If you are unfamiliar with some of the vocabulary in this section, see Elliptic Curve Digital Signature Algorithms. When I mention "recovered", consider it equal to "leaked" or "stolen."

The security of a signature scheme requires that all commitment secrets be unique (at least as far as distinct messages go). One way to do this is to record information that changes over time, called state. It could be a counter or a collection of all previously issued commitments. Unfortunately, state in this scenario requires consistency for any application that holds the private key. Also, maintaining a set of all commitments that can be efficiently searched is difficult at scale. An alternative is to partition counters such that each signer has a reserved counter space, so other signers will not accidentally duplicate commitment secrets that will collide.

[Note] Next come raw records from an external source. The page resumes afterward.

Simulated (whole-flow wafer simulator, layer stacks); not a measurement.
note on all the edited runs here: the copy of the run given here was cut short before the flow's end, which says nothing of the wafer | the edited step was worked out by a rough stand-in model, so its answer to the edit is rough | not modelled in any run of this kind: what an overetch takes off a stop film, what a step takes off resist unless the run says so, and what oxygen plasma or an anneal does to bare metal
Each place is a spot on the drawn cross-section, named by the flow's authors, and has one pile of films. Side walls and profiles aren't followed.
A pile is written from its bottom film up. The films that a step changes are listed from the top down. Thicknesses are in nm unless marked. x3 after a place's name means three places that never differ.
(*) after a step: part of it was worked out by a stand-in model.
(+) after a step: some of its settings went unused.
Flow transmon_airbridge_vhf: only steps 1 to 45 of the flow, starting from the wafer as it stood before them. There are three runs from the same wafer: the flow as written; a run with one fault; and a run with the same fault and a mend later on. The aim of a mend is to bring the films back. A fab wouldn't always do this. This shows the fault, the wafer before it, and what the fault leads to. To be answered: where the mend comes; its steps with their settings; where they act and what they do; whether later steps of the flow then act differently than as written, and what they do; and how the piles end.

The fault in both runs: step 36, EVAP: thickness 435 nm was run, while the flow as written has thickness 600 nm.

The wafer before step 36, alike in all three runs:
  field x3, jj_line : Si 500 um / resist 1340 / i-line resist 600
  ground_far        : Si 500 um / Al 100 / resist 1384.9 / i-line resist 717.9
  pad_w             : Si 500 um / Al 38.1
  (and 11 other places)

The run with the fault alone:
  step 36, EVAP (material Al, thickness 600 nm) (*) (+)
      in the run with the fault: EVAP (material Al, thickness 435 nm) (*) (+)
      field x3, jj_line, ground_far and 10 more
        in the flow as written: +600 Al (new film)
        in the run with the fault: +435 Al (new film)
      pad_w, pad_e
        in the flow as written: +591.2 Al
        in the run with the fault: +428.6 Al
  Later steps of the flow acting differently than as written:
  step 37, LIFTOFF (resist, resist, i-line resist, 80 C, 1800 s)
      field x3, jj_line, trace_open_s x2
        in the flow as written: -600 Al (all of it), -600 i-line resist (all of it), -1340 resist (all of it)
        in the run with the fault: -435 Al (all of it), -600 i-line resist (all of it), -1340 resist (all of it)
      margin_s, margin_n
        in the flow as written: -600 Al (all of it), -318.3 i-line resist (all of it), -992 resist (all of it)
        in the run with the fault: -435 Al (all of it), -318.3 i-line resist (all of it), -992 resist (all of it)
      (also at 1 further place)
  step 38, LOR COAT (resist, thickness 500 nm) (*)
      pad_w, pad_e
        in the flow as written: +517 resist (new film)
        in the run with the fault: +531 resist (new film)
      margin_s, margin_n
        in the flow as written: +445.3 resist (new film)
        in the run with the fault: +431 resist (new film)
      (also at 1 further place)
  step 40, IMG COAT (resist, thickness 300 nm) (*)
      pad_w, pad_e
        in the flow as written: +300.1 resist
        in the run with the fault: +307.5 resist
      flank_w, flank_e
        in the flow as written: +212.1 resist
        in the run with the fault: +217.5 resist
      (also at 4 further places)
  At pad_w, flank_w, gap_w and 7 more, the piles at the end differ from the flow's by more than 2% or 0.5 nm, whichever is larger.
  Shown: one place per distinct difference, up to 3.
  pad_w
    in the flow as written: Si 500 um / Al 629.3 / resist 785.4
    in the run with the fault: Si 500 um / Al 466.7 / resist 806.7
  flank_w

If this is starting to sound over engineered, that is because it is.

Instead, we have a cryptographic tool which is collision-resistant. Cryptographic hashes or message digests exist to fill the role of what is called a "random oracle." In computer science theory, an oracle is something that gives an answer, and a random oracle gives a random answer which has never been seen before. Replying with a pre-existing signature does not reveal more information about the secret key. By definition something that has never been seen before cannot collide with previous answers.

We deem a hash function as broken when a collision is found. MD5 is easily broken, and SHA-1 (see shattered) can be broken with sufficient money and server time.

One more computer science thing to mention: we generally do not care if a message is verified twice. The verifier will not be able to determine if a signer had signed the same message again or replied with a saved signature when the message is the same. Because of that, it is safe to use deterministic signatures which use deterministic commitments.

To create a deterministic commitment secret with a hash function, we need to maintain one important requirement: the hash digest used to create the commitment secret must be unguessable. Also, the public form of the commitment which goes into the signature should not reveal the commitment secret.

If you see that the commitment for any signature repeat for a different message or key: that is a strong sign that something is wrong! Examples of this are on the blockchain.

Ed25519 uses the message and part of a SHA-512 hash of the signing secret key to create a deterministic commitment secret and then the commitment is made from that commitment secret. Because secret bits of sufficient entropy were added to the hash of the message, it is too difficult to guess or reverse what the commitment secret is.

Deterministic ECDSA (RFC6979) uses a unique approach to probe for safe commitment secrets using HMACs. The message and signing secret key are mixed together with HMACs to create a possible commitment secret. If the commitment secret is unsatisfactory, it probes for another value with a deterministic algorithm. For example, a commitment secret of all 0’s is unsatisfactory.

A deterministic commitment secret protects the secret signing key from being recovered. This protection relies on the collision resistance property we get from cryptographic hashes. Besides key generation, the commitment secret generation part of digital signatures is the only probabilistic part of creating a signature. By replacing the commitment secret probabilistic process with a deterministic process, the complete signature process for a pre-existing key becomes deterministic.

Deterministic signatures remove the risk of exposing a secret signing key when commitment secrets could be misused. This provides a defense against application developer ignorance (like Sony) and poor randomness from the environment (like some transactions on the blockchain).

An interesting consequence of Ed25519’s design: since the secret scalar is derived from the first 256 bits of the SHA-512 hash and the secret commitments are made from the other 256 bits, if the secret scalar were leaked but not the private key then signatures made with a stolen secret scalar must be different from honest signatures for messages that have not been honestly signed before.
However, a verifier cannot tell the difference between the impersonator and the honest signer since the commitment is made from secret information.